The UVA Department of Drama will launch its 2019-2020 season with Duncan Macmillan’s smart and funny play Lungs, which will open October 3 in the Helms Theatre.

Purposely set on a bare stage, the play guides audiences through a single conversation that takes place over one couple’s entire lifecycle as they debate the consequences of bringing a child into an increasingly complicated world threatened by natural and external forces. Against this turbulent environmental and political climate change, the couple grapple with intimate questions of love, trust, betrayal, honesty and the inevitable pain we cause in those we love most.

UVA Drama assistant professor Dave Dalton directs the production and adds a unique perspective by featuring three separate casts performing on separate evenings. “Basically, we are rehearsing at three different times,” Dalton said. “I am really trying to honor the way these pairs of actors are approaching the characters differently. It has been really interesting and compelling to see how one pair might be slightly different than another, and how they bring something to the piece that you may have never seen before. In addition, given that the playwright is intentionally ambiguous in terms of providing no backstories or context for the characters apart from what is in the dialogue, there is so much room for interpretation.”

In addition to its universal relationship themes, Dalton said, the play has become increasingly popular due to its topical environmental subject matter. “Audiences will see the complexity of this couple’s relationship, and how they relate to each other. There are some difficult conversations, and they also go through some wonderful times. It’s a specific time in their relationship, and their talk about having a family brings up a lot of issues about the morality of doing that at a time when global warming will continue to have significant impacts on our culture and on our society.”

The 2019-2020 UVA Drama season will also include She Kills Monsters, by Qui Nguyen and directed by Drama Department Artistic Director Marianne Kubik; the annual New Works Festival, produced by UVA playwriting professor Doug Grissom and Dave Dalton; and the classic 1959 Mary Rodgers musical Once Upon a Mattress, directed by UVA alumna Amanda McRaven.

“This season exemplifies the best combination an academic theatre program can offer: practice, mentorship and experimentation,” Kubik said. The production of Lungs, she observed, provides such a model. “A multi-cast experience like this offers our student actors a laboratory for collectively exploring different acting choices and developing interpretive skills by observing one another in the same roles, guided by Dave’s vision for exposing students to a wide range of possibilities for inspiration and creativity.”
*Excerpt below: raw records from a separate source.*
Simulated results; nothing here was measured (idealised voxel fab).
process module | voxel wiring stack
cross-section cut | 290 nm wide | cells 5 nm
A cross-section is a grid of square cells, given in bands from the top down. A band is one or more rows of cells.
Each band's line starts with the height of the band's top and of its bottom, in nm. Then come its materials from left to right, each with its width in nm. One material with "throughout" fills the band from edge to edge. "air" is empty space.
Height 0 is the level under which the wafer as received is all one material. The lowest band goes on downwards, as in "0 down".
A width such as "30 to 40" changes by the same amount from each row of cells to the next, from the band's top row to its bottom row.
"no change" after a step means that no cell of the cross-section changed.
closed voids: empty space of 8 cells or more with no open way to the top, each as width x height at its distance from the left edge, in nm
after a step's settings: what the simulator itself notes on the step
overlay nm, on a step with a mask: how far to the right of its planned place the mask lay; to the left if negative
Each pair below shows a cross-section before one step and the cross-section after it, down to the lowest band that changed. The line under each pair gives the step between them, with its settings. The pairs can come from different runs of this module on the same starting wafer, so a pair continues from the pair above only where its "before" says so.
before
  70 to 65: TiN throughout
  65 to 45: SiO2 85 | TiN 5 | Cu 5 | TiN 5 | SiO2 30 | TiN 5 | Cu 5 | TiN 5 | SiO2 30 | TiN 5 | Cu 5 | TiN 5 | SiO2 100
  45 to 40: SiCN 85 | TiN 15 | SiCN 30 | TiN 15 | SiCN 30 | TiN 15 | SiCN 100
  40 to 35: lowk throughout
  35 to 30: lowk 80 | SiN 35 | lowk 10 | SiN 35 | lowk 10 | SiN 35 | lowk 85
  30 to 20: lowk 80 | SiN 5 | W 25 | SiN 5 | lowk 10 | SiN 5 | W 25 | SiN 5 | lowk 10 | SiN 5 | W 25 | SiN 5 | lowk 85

She Kills Monsters, which will open November 14 in the Ruth Caplin Theatre, is a deep and fascinating dive into the world of fantasy role-playing games. It tells the story of Agnes Evans as she copes with the accidental death of her teenage sister, Tilly. When Agnes finds Tilly’s Dungeons & Dragons game module, she stumbles into an action-packed adventure inside Tilly’s imaginary refuge from her adolescent experience, finding herself on an unexpected hero’s quest for the lost soul of Athens.

“The Drama Department has considered this script for a number of years,” Kubik said, “and now is a perfect time to explore its depths. As its director, I’m excited to collaborate with our actors and design team on the value of role-play in finding our ideal selves, and how we might safely share that self in ways we may not be comfortable with in the real world. I’m also excited about bringing puppetry into our students’ repertoire in the form of the D&D monsters “she kills.”

The New Works Festival, produced by Doug Grissom and Dave Dalton, returns to the Helms Theatre on February 27. “What I love about The New Works Festival is that, while it is mentored by faculty,” Kubik said, “the students drive the entire event. What a memorable opportunity to practice the art and craft of making theatre beyond the classroom. This kind of mentored creative practice encourages students to invest in the responsibilities essential to independently producing a professional production.”

The season will close with Mary Rodgers’ 1959 musical Once Upon a Mattressdirected by UVA alum and Los Angeles artist Amanda McRaven. “It is a show with high performance values in the annals of American musical theatre,” Kubik said. “Looking closely at this classic sixty years after its inception, and the cultural ideology that informed it, offers students opportunity to uncover how and why perspectives on gender, identity and power have matured.”

Parking for UVA Drama performances is available at the Culbreth Road Parking Garage, conveniently located alongside the theaters.